Oddbean

This #asknostr won’t be for everyone. It’s targted to the super geeks out there! In particular any #Cybersecurity #cypherpunk #Cryptography experts. (For context I’m a former IT Director so I’m not completely ignorant, just I excelled at leading at people and teams while being able to get my hands dirty enough to implement vision coming down from the C-Suite at 30k feet.) #asknostr I recall reading research on Quantum Computing almost 20 years ago. And if I was reading it then, we know it was in development prior to that. Recently I saw a brief documentary on IBM’s Quantum 2 computer (R&D Lab). One of the things mentioned is it’s potential (not yet realized but expected by 2035) ability to decrypt in seconds due to the super position state of Qubits. As such, this has a real conflict with #privacy and even potential impacts for #bitcoin #btc and other #proofofwork (for example $KAS #KAS #KASPA comes to mind with its algo prepped for Optical Computing… and perhaps Monero and another #pow ) But even #nostr can be impacted. My question: 1. Is there any future proof, Quantum Computing resistant encryption out there or in development? 2. If in the #future Qubits can hold a super position long enough to decrypt, how might we combat that? (I guess that’s the same question as Q1…but in my mind we have to re-envision the #math …the approach to #encryption once optical computing is mainstream and especially controlled by nation states which is what it is at this point as most “world leaders” view it as a strategic national #security imperative which is why they are heavily researching it) —- My point being, I’m interested in this conversation and perhaps some of you experts in this field can point me to where that convo is occurring.

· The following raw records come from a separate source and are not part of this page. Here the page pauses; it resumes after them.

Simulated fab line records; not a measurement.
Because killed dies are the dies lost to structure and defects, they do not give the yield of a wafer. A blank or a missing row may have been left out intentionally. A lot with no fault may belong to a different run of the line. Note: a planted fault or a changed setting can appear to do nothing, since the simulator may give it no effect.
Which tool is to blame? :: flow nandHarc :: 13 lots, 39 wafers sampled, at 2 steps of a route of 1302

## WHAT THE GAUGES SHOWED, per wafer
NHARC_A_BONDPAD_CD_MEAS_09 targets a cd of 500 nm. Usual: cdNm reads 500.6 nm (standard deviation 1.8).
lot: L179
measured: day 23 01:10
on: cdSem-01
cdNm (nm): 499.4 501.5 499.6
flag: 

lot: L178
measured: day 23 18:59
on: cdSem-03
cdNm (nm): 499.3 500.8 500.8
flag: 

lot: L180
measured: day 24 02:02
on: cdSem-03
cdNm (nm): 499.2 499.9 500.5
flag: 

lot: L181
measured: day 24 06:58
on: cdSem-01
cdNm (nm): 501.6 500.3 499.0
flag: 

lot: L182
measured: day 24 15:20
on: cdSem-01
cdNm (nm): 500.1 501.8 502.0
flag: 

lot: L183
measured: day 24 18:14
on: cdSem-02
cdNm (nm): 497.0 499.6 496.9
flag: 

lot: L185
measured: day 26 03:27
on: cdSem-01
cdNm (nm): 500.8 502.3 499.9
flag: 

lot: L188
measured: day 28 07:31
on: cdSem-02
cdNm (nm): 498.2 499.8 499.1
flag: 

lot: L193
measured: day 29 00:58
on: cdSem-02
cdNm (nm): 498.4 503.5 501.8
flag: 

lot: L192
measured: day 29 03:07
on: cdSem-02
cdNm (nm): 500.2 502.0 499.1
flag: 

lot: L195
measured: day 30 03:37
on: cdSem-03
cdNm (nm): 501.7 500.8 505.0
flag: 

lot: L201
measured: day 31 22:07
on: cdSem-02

Wow there is a lot there. #thanks I’ll add those to my watch list. My first reaction is: It’s all theory until it’s not…meaning, we can do all the math but don’t yet know the capabilities of Qubits in full and therefore the math we work out now may not be strong enough…we won’t know until we can actually test it… By chance do you know if NIST has an optical computer it is using to test the theories?

Quick query using LMs Q1: Several post-quantum cryptography schemes and algorithms are being developed and implemented to resist potential attacks from future quantum computers. Some notable examples include: 1. Open Quantum Safe (OQS) project: Aims to integrate current post-quantum schemes in one library, including algorithms like Ring Learning with Errors (LWE) key exchange (BCNS15 and NewHope) and Module Learning With Error (ML-KEM) (CRYSTALS-Kyber). 2. Frodo: A learning-with-errors (LWE) based key exchange algorithm. NTRU Encrypt: A lattice-based encryption algorithm with a relatively small public key size (766.25 B) and private key size (842.875 B). 3. Random Linear Code based encryption (RLCE): A scheme with a larger public key size (115 kB) and smaller private key size (3 kB). >Note Additionally, the National Institute of Standards and Technology (NIST) has announced its first quantum-resistant algorithms, based on structured lattices and hash functions, which could resist quantum computer attacks.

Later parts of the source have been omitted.